PostgreSQL Automatic Restore for Homelab DR¶

What This Is For¶

Scenario: You're rebuilding your homelab server from scratch (hardware failure, OS reinstall, migration, etc.) and want PostgreSQL to automatically restore from your latest backup instead of manually running restore commands.

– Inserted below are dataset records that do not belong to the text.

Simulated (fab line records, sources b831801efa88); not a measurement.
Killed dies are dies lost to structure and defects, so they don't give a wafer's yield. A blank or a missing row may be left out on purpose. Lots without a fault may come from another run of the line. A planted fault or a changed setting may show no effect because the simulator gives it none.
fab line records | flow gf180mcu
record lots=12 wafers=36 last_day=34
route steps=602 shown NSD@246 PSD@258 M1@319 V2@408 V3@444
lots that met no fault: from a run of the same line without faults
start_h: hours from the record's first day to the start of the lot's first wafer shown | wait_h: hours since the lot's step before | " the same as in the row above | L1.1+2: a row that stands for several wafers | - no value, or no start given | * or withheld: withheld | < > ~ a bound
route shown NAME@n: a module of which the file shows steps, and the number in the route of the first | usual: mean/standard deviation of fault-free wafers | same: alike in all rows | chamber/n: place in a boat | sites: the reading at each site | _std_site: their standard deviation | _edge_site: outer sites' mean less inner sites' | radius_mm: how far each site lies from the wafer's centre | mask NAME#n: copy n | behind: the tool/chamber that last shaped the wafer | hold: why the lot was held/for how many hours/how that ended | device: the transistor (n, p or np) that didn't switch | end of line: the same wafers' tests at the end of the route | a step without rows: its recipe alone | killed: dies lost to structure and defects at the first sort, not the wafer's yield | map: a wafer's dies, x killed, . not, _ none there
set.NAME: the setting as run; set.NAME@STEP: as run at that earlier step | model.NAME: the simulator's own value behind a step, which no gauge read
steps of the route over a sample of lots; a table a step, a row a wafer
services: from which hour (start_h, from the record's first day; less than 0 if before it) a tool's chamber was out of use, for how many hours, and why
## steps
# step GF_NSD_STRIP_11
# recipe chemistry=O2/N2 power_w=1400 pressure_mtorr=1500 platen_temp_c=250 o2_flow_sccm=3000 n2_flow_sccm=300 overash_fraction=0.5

This is disaster recovery automation for homelabs - not for staging environments or development servers.

The Problem It Solves¶

Without This Module¶

Rebuild server with NixOS configuration
PostgreSQL starts with empty database
SSH in, stop PostgreSQL
Manually run: pgbackrest --stanza=main --repo=1 restore
Start PostgreSQL again
Verify everything works

Pain points: Multiple manual steps, easy to forget, requires remembering pgBackRest syntax.

With This Module¶

Rebuild server with NixOS configuration (with this module enabled)
That's it - PostgreSQL automatically restores from backup on first boot

Quick Start¶

Minimal Configuration (Basic)¶

# hosts/forge/default.nix
{
  services.postgresql = {
    enable = true;
    package = pkgs.postgresql_16;

    # Automatic DR restore from NFS only
    preSeed = {
      enable = true;
      source.stanza = "main";  # Your pgBackRest stanza name
      # Defaults: repository = 1 (NFS), backupSet = "latest"
    };
  };
}

That's it! On first boot with empty PGDATA, it automatically restores from your NFS backup.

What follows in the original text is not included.